Konstantin Asmolov, May 28, 2025

On June 3, 2025, South Korea will hold a presidential election, announced following the Constitutional Court’s final decision to remove Yoon Suk Yeol from power. The leading contenders for the presidency are opposition leader Lee Jae-myung and former Minister of Labor Kim Moon-soo.
elections in south korea
The Democratic Camp: Is a Convicted President Possible?

By the time of the election, the Democratic Party had effectively turned into a fan club for Lee Jae-myung, with competing factions losing substantial influence.

Formally, Lee faced two challengers: Kim Dong-yeon, the governor of Gyeonggi Province and a centrist who had previously run as an independent but withdrew in favor of the Democrats during the 2022 presidential race, and Kim Dong-soo, the former governor of South Gyeongsang Province and a close ally of Moon Jae-in. The latter had recently been pardoned after serving time in a scandal involving the Democrats’ use of software to meddle in the electoral process. However, Lee secured nearly 90% in the intra-party vote.

in South Korea, the political agenda has been sacrificed to the power struggle, and factional logic dominates the stage

Lee is widely seen as the frontrunner in the presidential race. Although his support has been gradually declining, the gap between him and other candidates remains significant. Averaged poll data suggests he may garner around 50% of the vote, with his nearest rival trailing at approximately 35%. Still, predicting a confident victory would be premature. First, Lee’s high approval rating is matched by an equally high disapproval rating. Many respondents who claimed to be “undecided” in polls are believed to be reluctant to openly admit support for right-wing candidates.

Second, legal risks persist, despite the Democratic Party’s efforts to neutralize them. Although a “miraculous” appellate court ruling allowed Lee Jae-myung to participate in the race, on May 1, 2025, the Supreme Court overturned the lower court’s acquittal and ordered a retrial. This decision, legally sound and based on the weight of evidence rather than political considerations, was met with fierce resistance from the Democrats. The opposition immediately branded the Chief Justice a “national traitor,” threatened him with impeachment, and decried a “judicial coup,” comparing the situation to Yoon Suk Yeol’s attempt to impose martial law. Under South Korean law, a candidate handed a suspended sentence or a fine exceeding one million won loses the right to hold public office for five to ten years. For Lee, this would mean political death.
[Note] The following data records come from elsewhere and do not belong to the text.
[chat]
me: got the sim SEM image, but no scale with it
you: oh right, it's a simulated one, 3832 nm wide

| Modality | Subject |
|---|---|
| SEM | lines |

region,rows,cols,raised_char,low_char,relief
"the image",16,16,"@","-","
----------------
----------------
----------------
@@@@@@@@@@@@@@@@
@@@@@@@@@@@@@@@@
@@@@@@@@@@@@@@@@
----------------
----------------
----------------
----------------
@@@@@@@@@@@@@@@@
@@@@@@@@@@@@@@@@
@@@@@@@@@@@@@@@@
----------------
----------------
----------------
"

To eliminate this threat, the Democrats are attempting to amend the criminal code to decriminalize the charges Lee is facing. They are also pushing legislation that would grant full immunity to any person elected president, effectively halting all criminal proceedings against them. Interestingly, a similar scenario occurred in 2007 with Lee Myung-bak: one of the wealthiest candidates, later convicted of corruption, ran while under criminal investigation and won by the largest margin in South Korean history. At the time, the Democrats were outraged and passionately argued for the rule of law.

Under parliamentary pressure, the court reached a Solomonic compromise: hearings in Lee Jae-myung’s case would continue — but only after the election, so as not to derail his campaign with a guilty verdict. If Lee does become president, it would be the first instance of a head of state taking office with open criminal cases pending. The Constitution allows a sitting president to be prosecuted only for rebellion or treason (ironically, this is exactly what Yoon Suk Yeol is currently on trial for), but the legal status of cases initiated before assuming office remains unclear — potentially a seed of a new constitutional crisis.

The Conservative Camp: Division and the Search for Unity

The conservative party, People Power Party (PPP), has been deeply fractured following the imposition of martial law and the impeachment of the president. Some conservatives, including then-party leader Han Dong-hoon, condemned the imposition of martial law, and a few even supported impeachment. Initially, eight candidates joined the race, and the first round of primaries reduced that number to four.

  • Han Dong-hoon: A former ally of Yoon from the prosecution service, ex-Minister of Justice, and former party leader. A young politician with an independent stance: he opposed martial law but also opposed impeachment.
  • Hong Joon-pyo: Mayor of Daegu, a conservative stronghold, and a classic right-wing politician. He ran against Moon Jae-in in 2017, lost the 2022 primary to Yoon Suk Yeol, and later became one of his critics.
  • Ahn Cheol-soo: Often dubbed the “Korean Kaspersky,” he has positioned himself as a third-force candidate but repeatedly withdrew in favor of stronger contenders. A member of the Conservative Party, he has been the most consistent critic of Yoon, opposing both martial law and supporting impeachment.
  • Kim Moon-soo: A former left-wing labor activist who switched sides to become a conservative and was appointed Minister of Labor under Yoon. He was the only cabinet member who refused to apologize for martial law and openly supported Yoon’s direction. He emerged as the finalist and main conservative candidate.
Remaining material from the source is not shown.